For taxable year 2020 and after - meaning after 2021, the law removes the age limit at which an individual can contribute to a traditional IRA. In the past an individual was not allowed to contribute after age 70½; the Act allows anyone that is working and has earned income to contribute to a traditional IRA regardless of age.
If you are unable to make a contribution at this time, you will have the ability to contribute via your preferred funding method soon. The deadline to make a Current Year 2020 contribution is April 15th, 2021.

So why would most want to add more money in after age seventy when your earning power has probably ended or decreased? This really is a way to shelter income for your children beneficiaries by spreading the tax gain over ten years after you die. Here is how:

For those who inherited an IRA from an original IRA owner who passed away prior to January 1, 2020, no changes to your current distribution schedule are required. However, for situations where the original IRA account owner passes away after December 31, 2019, fewer beneficiaries will be able to extend distributions from the inherited IRA over their lifetime. Account owners need to plan to withdraw all assets from the inherited IRA within 10 years following the death of the original account holder. Exceptions to the 10-year distribution requirement include assets left to a surviving spouse, a minor child, a disabled or chronically ill individual, and beneficiaries who are less than 10 years younger than the decedent.  Hmm wonder if this passed because Trump has children? 
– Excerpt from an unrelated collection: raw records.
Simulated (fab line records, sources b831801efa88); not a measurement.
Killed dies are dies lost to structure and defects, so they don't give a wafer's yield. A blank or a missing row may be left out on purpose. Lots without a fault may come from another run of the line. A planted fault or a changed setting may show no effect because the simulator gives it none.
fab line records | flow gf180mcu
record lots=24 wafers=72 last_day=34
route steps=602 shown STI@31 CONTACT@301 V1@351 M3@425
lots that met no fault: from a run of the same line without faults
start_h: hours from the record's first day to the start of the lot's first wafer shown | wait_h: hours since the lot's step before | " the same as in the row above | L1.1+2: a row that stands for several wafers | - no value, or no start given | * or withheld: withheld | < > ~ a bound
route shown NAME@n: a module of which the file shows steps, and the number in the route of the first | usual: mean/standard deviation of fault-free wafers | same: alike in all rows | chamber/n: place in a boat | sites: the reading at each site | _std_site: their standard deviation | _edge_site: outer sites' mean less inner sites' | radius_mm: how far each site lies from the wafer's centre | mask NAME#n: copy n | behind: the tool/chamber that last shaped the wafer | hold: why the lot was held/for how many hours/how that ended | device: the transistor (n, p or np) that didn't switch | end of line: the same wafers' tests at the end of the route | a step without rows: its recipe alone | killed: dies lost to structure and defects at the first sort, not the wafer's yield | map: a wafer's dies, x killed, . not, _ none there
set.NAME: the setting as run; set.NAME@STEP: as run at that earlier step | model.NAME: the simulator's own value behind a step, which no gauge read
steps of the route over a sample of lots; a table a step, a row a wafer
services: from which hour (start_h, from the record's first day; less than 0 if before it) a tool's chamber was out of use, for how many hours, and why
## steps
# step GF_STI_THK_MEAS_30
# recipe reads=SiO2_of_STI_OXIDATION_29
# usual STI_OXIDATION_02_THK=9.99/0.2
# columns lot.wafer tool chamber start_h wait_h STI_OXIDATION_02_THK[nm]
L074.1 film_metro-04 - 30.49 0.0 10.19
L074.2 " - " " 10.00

This change will require some investors to reevaluate their retirement and/or estate planning strategies. While some beneficiaries may qualify for exemptions to the 10-year rule, others will be required to draw down assets more rapidly than required under the current rules. However, it is important to note that anyone who inherited an IRA from an original account owner who passed away prior to January 1, 2020, can continue their current distribution schedule.


My 529 plan for college is now depleted. I am so proud I was able to save for my children's college education. We were able to make it without loans until this past year, which is the last year - yippee!

The next stage of my life is to keep earnings high, contribute the maximum to IRA and 401k if matched, and figure out where I want to live in a single story house for the next thirty years. Big goals for 2020.

Mortgage rates remain low. It makes sense to invest in real estate in locations that are desirable and there is demand. With rates in the three and four percent you can still hold on to money better than a CD at 2 % . But the question is where is the stable location that won't see a decline? I say stay coastal if you can afford it, and single family. 

My crystal ball says:
Pay off credit card debt
Don't buy on credit cards
Keep driving the older car
Refinance to lower if you can
Grow a garden
Save 20% of what you earn


How is your financial planning shaping up for the next decade?